Now, adapt the submission script above to run this program and perform a parameter scan, with
A
taking values from -10 to 10 in steps of 2,B
running from -9 to 9 in steps of 3, andC
running from -2 to 4 in steps of 1. This gives 539 individual runs, which would be very cumbersome to run by hand.This can be done by specifying the choices for
A
,B
, andC
directly in the call toparallel
, or by storing them in files and giving the filenames toparallel
. Try both and see which is more convenient for you.Once you have run your script, use
sacct
to see which nodes the tasks ran on.Solution with direct arguments
#!/bin/bash --login ### #SBATCH --ntasks 80 #SBATCH --output output.%J #SBATCH --time 00:01:00 #SBATCH --account=scw1389 #SBATCH --reservation=scw1389_XX ### # Ensure that parallel is available to us module load parallel module load R/3.6.0 # Define srun arguments: srun="srun --nodes 1 --ntasks 1" # --nodes 1 --ntasks 1 allocates a single core to each task # Define parallel arguments: parallel="parallel --max-procs $SLURM_NTASKS --joblog parallel_joblog" # --max-procs $SLURM_NTASKS is the number of concurrent tasks parallel runs, so number of CPUs allocated # --joblog name parallel's log file of tasks it has run # Run the tasks: $parallel "$srun Rscript graph.r {1} {2} {3}" ::: -10 -8 -6 -4 -2 0 2 4 6 8 10 ::: -9 -6 -3 0 3 6 9 ::: -2 -1 0 1 2 3 4
Solution with arguments in files
Assuming the files
A.txt
,B.txt
andC.txt
contain the numbers required, then the following script will work.#!/bin/bash --login ### #SBATCH --ntasks 80 #SBATCH --output output.%J #SBATCH --time 00:01:00 #SBATCH --account=scw1389 #SBATCH --reservation=scw1389_XX ### # Ensure that parallel is available to us module load parallel module load R/3.6.0 # Define srun arguments: srun="srun --nodes 1 --ntasks 1" # --nodes 1 --ntasks 1 allocates a single core to each task # Define parallel arguments: parallel="parallel --max-procs $SLURM_NTASKS --joblog parallel_joblog" # --max-procs $SLURM_NTASKS is the number of concurrent tasks parallel runs, so number of CPUs allocated # --joblog name parallel's log file of tasks it has run # Run the tasks: $parallel "$srun Rscript graph.r {1} {2} {3}" :::: A.txt :::: B.txt :::: C.txt
Don’t forget
srun
When using GNU Parallel to run tasks on multiple nodes, it’s crucial that both
$parallel
and$srun
from the script above are included. If you useparallel
instead of$parallel
, then GNU Parallel won’t know how many tasks Slurm can run, and will automatically use 40. If you don’t include$srun
, then Parallel will run all tasks on the same node, and any other nodes that are allocated will sit idle.

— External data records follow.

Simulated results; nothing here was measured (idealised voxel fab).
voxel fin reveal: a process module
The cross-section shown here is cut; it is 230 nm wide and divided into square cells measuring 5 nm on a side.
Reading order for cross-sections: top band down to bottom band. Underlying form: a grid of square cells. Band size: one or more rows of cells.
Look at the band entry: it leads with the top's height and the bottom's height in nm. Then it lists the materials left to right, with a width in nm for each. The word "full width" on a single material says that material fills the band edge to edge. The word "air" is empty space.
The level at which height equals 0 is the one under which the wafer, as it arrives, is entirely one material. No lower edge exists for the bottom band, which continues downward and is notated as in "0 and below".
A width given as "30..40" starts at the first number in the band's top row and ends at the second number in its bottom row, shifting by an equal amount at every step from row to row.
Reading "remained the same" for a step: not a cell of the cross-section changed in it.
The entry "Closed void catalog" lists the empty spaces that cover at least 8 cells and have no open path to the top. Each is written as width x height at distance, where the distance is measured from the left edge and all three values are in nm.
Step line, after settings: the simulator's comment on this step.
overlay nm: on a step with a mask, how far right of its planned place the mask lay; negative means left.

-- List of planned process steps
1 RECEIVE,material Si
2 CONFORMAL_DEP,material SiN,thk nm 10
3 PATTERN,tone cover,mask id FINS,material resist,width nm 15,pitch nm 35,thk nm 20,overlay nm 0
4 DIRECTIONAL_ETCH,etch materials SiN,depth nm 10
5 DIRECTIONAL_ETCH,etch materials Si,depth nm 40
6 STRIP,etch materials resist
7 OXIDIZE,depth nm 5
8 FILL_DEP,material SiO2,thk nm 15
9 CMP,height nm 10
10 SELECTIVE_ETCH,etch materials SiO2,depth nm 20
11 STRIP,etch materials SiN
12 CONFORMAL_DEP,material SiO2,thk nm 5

More complex command handling with Parallel
We can run parallel with multiple arguments. For example
parallel echo "hello {1} {2}" ::: 1 2 3 ::: a b c
will run each possible combination of the first and second arguments to give:
hello 1 a
hello 1 b
hello 1 c
hello 2 a
hello 2 b
hello 2 c
hello 3 a
hello 3 b
hello 3 c
For example, if you had a list of image files in images.txt
, and you
wanted to perform an analysis of the three different colour channels,
as well as greyscale, you might use the following:
parallel process_image --channel={1} {2} ::: red green blue grey :::: images.txt
This generalises to provide a concise way to perform very large parameter sweeps in parallel.
If we only want to run each argument as a pair, so there are only three outputs adding the +
symbol to the end of the second :::
will achieve this:
parallel echo "hello {1} {2}" ::: 1 2 3 :::+ a b c
hello world 1 a
hello world 2 b
hello world 3 c
These options also work when using ::::
to take the list from a file instead.
For example, if you again had a list of image files to process in
images.txt
, but now you wanted a different brightness cutoff for
each, which you stored in a second file, brightnesses.txt
, you could
use something like:
parallel process_image --brightness={1} {2} :::: brightnesses.txt ::::+ images.txt
How parallel to be?
GNU Parallel works best when you have a much larger number of tasks than you have CPU cores. This is for two reasons: firstly, because when one task ends, Parallel will automatically start another one on the same core. If you have as many cores as you have tasks, then if some finish early then those cores will become idle. Secondly, requesting a larger number of cores means that Slurm has to find that many cores all available at the same time, so you will have a longer wait.
Imagine that you have 1,000 tasks (e.g. image files that need to be processed), each of which take between 1 and 5 minutes. Requesting 1,000 cores would mean Slurm would have to wait for almost a quarter of the machine to become available. Then if most jobs finished after 1 minute, but one particularly tough task took 5 minutes to process, then the 1,000 cores would all be reserved to you (but mostly sitting idle) for the entire 5 minutes. The wait to start might be a few hours, after which the job would finish in around five minutes.
If instead you requested 40 cores (i.e. one node), then Slurm would find it a lot easier to schedule your job—you’d be waiting on a single node (less than 1% of the cluster) to become available, and would likely start within a few minutes to an hour, unless the cluster was particularly busy. The run time would be a little longer—around half an hour—but the CPU cores would be fully occupied, and you would get your results within an hour or two of submitting the job, whereas the short, wide job would still be waiting to start.
Key Points
GNU Parallel lets a single Slurm job start multiple subprocesses
This helps to use all the CPUs on a node effectively.